We made it. Here's how — and what we consciously left out of the first version to make it possible.

Rule 1: Scope triage before kickoff

JUST's legacy system covered ~120 business use cases. A full replication would take 9-12 months. Three months only works if scope is cut to must-have at Day 1 production.

Triage happened with the CFO and IT manager in a room, placing each feature into one of four buckets:

  • Day 1 MUST (40%): business stops without it. Commissions, seller orders, core CRM.
  • Day 30 OK (25%): missing, but the admin can do it manually for 30 days. Reporting dashboards, some admin UI, historical comparisons.
  • Day 90 OK (20%): no one would notice for 3 months. Bulk export, some third-party integrations.
  • Day 360 MAYBE (15%): no one actually uses it. Legacy features nobody had requested for years.

Outcome: we delivered 40% at Day 1, 65% within a month, 85% within a quarter. 15% never shipped — nobody asked for it.

Rule 2: Core data model first, UI last

On a 3-month rewrite it's tempting to start with the frontend — that's what the client sees. But if you have to change the data model later, you rewrite the frontend too. Lost time.

For JUST:

  • Week 1-2: data model (SQL schema) + legacy data migration
  • Week 3-5: business logic (commissions, orders, shared workflows) as pure functions + unit tests
  • Week 6-8: API on top of the business logic
  • Week 9-11: UI (React admin + seller portal)
  • Week 12: UAT, dual run, cutover

Frontend last means the core logic is done and tested before anyone writes the first button. If UAT surfaces something wrong in the business logic, the fix is one-shot — no cascading through the UI.

Rule 3: Parallel run for at least 2 weeks

Before the DNS switch / user cutover both systems have to run side by side and accept the same transactions. Specifics:

  • The new system gets a copy of every transaction from the legacy system (read replica or event sourcing)
  • Users keep working in the legacy
  • Nightly comparison — do both systems show consistent states?
  • Delta > 0.1% = alert, cutover postponed

In JUST's parallel run we found 4 cases where the systems differed. 3 were our bugs, 1 was a legacy bug the business had never spotted. Cutover happened when deltas were under 0.05%.

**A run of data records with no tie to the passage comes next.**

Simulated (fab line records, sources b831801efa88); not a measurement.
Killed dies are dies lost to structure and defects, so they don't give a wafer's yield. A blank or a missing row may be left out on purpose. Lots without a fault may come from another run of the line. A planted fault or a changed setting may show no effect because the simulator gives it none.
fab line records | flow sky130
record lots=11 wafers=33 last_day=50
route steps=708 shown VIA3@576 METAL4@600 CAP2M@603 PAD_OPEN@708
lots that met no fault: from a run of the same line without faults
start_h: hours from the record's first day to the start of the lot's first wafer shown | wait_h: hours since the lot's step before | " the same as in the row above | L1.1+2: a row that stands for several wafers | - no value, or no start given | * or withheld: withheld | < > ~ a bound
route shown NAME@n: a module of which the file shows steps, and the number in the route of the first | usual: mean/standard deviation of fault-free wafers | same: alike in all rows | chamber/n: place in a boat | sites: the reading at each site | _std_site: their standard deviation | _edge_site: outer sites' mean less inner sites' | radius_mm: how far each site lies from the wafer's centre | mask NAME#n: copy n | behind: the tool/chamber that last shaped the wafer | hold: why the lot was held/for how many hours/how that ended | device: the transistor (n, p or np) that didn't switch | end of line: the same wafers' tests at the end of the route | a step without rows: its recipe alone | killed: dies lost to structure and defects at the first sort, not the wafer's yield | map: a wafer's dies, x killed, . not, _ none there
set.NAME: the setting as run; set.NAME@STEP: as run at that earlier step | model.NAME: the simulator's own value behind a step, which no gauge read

Rule 4: Cutover day — rollback is optional but addressed

Cutover day for JUST:

  • Friday 22:00 — legacy freeze, read-only mode
  • 22:15 — final data delta from legacy to new
  • 22:30 — DNS switch + users redirected to new system
  • 22:45 — smoke tests (login, create order, view commissions)
  • 23:00 — “go live” signal or rollback trigger

Rollback trigger: if smoke tests fail by 22:55, DNS flips back to legacy, migration is reset. Legacy runs read-only through the weekend, retry cutover on Monday. On a 3-month project with a hard deadline a rollback plan has to exist — but we never needed it. Good preparation eliminates it.

Rule 5: Week 1 post-launch = bug-fixing sprint

Production differs from staging. Even after thorough UAT, bugs surface — edge cases no one tested. Week 1 is reserved for 100% of team capacity on bug fixes. No development, no new features, only hot-fixes.

In practice: 10-20 bugs in week 1, 3-5 in week 2, 1-2 in week 3. From week 4 you're back on the roadmap. Anyone who schedules new features for week 1 creates chaos.

What we didn't ship and never shipped

From the 15% “Day 360 MAYBE” bucket:

  • A custom report for an old quarterly structure changed in 2019 (nobody mentioned it; the business doesn't need it)
  • An integration with an ERP the client replaced during the project
  • 3 specific bonuses for the top 5 sellers, replaceable by a manual process

The legacy system had accumulated 15 years of features that someone once needed and later didn't. A rewrite is a chance to simplify. Not repeating that cycle = only building features the business explicitly requests.

The takeaway

A 3-month legacy replacement is possible when:

  • Scope triage with business is at the start, not mid-project
  • Data model → business logic → API → UI, not the reverse
  • Parallel run > 2 weeks with no deltas
  • Cutover day has a rollback plan, even if unused
  • Week 1 post-launch = bug-fixing sprint, not roadmap

More clients fit this model than the market says. The fear of rewrites usually comes from a different story — the 12-month project that failed because of missing triage. Triage it properly and 3 months is enough.